The Angel and the Author, and Others is a collection of comic essays by Jerome K. Jerome, published in 1908. By this point in his career Jerome was a literary fixture in England, with a string of successful books behind him and a serious play, The Passing of the Third Floor Back, having recently established him as a writer of substance as well as humor. The Angel and the Author returns to the comic essay form he had first mastered in Idle Thoughts of an Idle Fellow, with the deeper voice of a writer in his late forties.
The essays cover a wide range of subjects, in the loose manner Jerome had always favoured. There are pieces on the difficulty of being a successful author, on the strange customs of golf, on the railway carriage as a social institution, on the question of whether women understand cricket, on the relations between cats and humans, on the absurdity of new year resolutions. The title essay imagines an angel sent down to read the work of a successful novelist and to deliver judgment, which goes about as one would expect.
The writing is less sharply pointed than the early work and more discursive. Jerome had developed by this period a willingness to let an essay wander for several pages before settling on its actual subject, and the essays are best read at the pace of someone sitting in a comfortable chair with no urgent need to reach a conclusion. There is also a deeper melancholy in some of the pieces. Jerome was now writing as an older man who had seen friends die and who could not entirely keep the awareness of mortality out of even the comic essays.

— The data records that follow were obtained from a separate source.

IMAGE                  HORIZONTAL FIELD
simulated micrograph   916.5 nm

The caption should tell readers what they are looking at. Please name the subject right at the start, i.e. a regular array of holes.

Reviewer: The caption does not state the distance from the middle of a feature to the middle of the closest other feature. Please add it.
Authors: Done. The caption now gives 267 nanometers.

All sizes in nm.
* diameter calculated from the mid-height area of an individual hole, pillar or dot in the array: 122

The book runs about three hundred pages and is best read a piece or two at a time. For Jerome readers who liked Idle Thoughts of an Idle Fellow but want the later voice, this is one of the best later collections. It pairs naturally with Tea Table Talk from 1903 and with the essays in The Observations of Henry, both of which use the same fireside meandering manner. It also shows the writer who would soon produce his serious wartime journalism for the Daily Telegraph and his late autobiography My Life and Times.